MarinHEAL Grantees

The Marin City Community Services District’s (CSD) Intergenerational Garden

For close to a decade, the Marin City Community Services District (CSD)’s Intergenerational garden served as a summer learning garden for youth attending CSD’s summer programs. The vision of two local elders – Terrie Green and Sharon Turner – who wanted to teach youth the importance of healthy eating, the garden started out as a container garden. Officially opening in the summer of 2025, the Intergenerational Garden is now complete with 19 planter beds, a small orchard and greenhouse. The garden is ADA accessible for Elders and residents living with physical disabilities Garden plots are offered to residents free of charge.  The summer programs continue to educate youth and incorporate intergenerational storytelling and knowledge transfer between elders and youth. The garden is a space for the many generations of the community to have meaningful interactions and deepen community relations.

The Intergenerational Garden is managed by a Master Gardener. It incorporates a youth stewardship program, recruiting middle schoolers and training them to support the garden manager by tending to the garden’s upkeep. The youth stewards also support the annual summer garden education program.

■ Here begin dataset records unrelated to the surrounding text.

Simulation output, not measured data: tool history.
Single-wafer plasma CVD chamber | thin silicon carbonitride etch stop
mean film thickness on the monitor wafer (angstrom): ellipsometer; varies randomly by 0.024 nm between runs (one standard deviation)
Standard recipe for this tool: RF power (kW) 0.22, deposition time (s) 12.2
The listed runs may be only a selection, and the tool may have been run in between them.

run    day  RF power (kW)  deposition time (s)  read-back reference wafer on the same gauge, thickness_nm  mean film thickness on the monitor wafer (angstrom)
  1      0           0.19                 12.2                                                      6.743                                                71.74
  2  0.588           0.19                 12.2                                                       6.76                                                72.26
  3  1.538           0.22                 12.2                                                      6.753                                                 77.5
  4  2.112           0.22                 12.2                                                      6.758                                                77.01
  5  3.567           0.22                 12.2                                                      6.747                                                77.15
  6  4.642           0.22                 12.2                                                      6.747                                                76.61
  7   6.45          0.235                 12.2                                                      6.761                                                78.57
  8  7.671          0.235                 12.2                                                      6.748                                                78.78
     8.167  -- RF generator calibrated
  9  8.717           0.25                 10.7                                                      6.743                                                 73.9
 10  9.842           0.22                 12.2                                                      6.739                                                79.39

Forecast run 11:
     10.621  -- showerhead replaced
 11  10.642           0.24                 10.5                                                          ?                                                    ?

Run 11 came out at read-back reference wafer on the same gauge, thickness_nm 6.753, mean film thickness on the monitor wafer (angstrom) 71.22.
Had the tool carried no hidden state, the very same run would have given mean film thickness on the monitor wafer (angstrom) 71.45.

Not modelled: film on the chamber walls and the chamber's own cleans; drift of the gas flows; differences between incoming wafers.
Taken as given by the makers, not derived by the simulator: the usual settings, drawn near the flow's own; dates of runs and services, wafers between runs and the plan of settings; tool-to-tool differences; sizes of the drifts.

The summer garden program continues to train youth on nutrition and gardening skills through hands-on activities. Youth utilize the onsite greenhouse to observe the growth cycle of crops through the season and use containers to plant, harvest, and participate in cooking and tasting demos through the program. Each summer, over 70 students attend the annual program.

The MCCSD is planning major infrastructure upgrades to its indoor kitchen, to expand its capacity to prepare harvested produce and increase community capacity through a commercial kitchen. Production from the garden is regularly integrated into cooking demonstrations and community meals, utilizing culturally relevant produce. Elders share cultural practices around food with youth and families, providing an intergenerational exchange of knowledge.

Plans for the garden include creation of a local farmer’s market, bringing production levels to expand plot capacity and offering it during monthly Marin City Market days; a farmers market style event hosted directly in front of the garden. MCCSD has plans to continue creating opportunities for multiple generations to share meals, tend the land, and grow alongside each other.

The garden is a space for the many generations of the community to have meaningful interactions and deepen community relations.